In 2010, an interesting headline appeared in hundreds of sources, including Scientific American and the National Institutes of Health: “A wandering mind is an unhappy mind”. In 2018, very different headlines, including one on the same National Institutes of Health website, read: “Mind Wandering Boosts Creativity”.
What gives?
Is mind wandering good or bad? A 2020 study concluded: “Our results indicated that frequency of mind wandering was linked to a risk of poorer mental health as well as to higher divergent thinking ability.” In other words, creativity.
In my experience, mind-wandering can indeed be both good and bad; it all depends on the content of the thoughts.
So what exactly is mind wandering? I looked up a bunch of different definitions (and there are hundreds!) and the one that I think best captures it is this one: “mind wandering has been defined as the state that occurs when attention drifts away from the current context and engages in an internal stream of thoughts, ideas, and imagery”.
Mind wandering is your attention wandering away from what you’re actually doing or where you actually are right now. Your body is sitting right here but your mind has travelled to a different time and place. And research shows we spend an awful lot of time in exactly that state.

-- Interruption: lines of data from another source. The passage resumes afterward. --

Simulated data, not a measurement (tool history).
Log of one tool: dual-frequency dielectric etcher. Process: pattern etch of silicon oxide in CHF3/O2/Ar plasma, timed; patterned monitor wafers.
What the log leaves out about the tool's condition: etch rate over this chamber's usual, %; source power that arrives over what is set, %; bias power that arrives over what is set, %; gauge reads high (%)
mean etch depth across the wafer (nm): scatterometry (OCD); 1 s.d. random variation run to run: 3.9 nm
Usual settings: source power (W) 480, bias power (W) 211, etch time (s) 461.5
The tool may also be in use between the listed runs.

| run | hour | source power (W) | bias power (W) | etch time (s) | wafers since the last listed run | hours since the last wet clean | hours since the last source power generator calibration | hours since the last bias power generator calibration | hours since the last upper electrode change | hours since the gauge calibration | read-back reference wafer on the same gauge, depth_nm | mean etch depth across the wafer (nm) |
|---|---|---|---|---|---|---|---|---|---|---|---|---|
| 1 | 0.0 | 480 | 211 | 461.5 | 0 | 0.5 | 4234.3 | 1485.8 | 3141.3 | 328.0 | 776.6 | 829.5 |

So, what’s going to determine whether your mind wandering leads to unhappiness or to creativity? Intentionality and focus. Since we spend so much of our lives (at least half the time, according to research, and more like three-quarters of the time according to yours truly!) engaged in mind-wandering, much of that is just going to be habitual, or default. The trick is to accept that that’s just what human minds do, and figure out how to make it work for you.
A great way to do this is to always have a problem that you’re working on solving. If you’re an entrepreneur, it could be “how can I increase customer satisfaction?” or if you’re a leader it could be “how can I increase the level of engagement on my team?” You keep this “problem” in your mind, you remind yourself of it every day, even several times a day, so that when your mind wanders (which it will) it gravitates back to this problem. You turn a habit (mind wandering) into a tool. You’ll find that you have more and more creative solutions to your problem over time. It also helps if you make it a concrete, real-world problem, and relatively precise.
Practicing meditation can help with your ability to focus when you need to, but I’ve found that it’s best to accept that mind-wandering will happen in any case, and rather than fight it, harness it. Let your mind wander, but not just anywhere, and certainly NOT to self-obsessed, ruminative thoughts. That way lies unhappiness! Instead, let the wandering mind circle around solving a real-world problem. In time, your mind will make random connections and generate more creative solutions.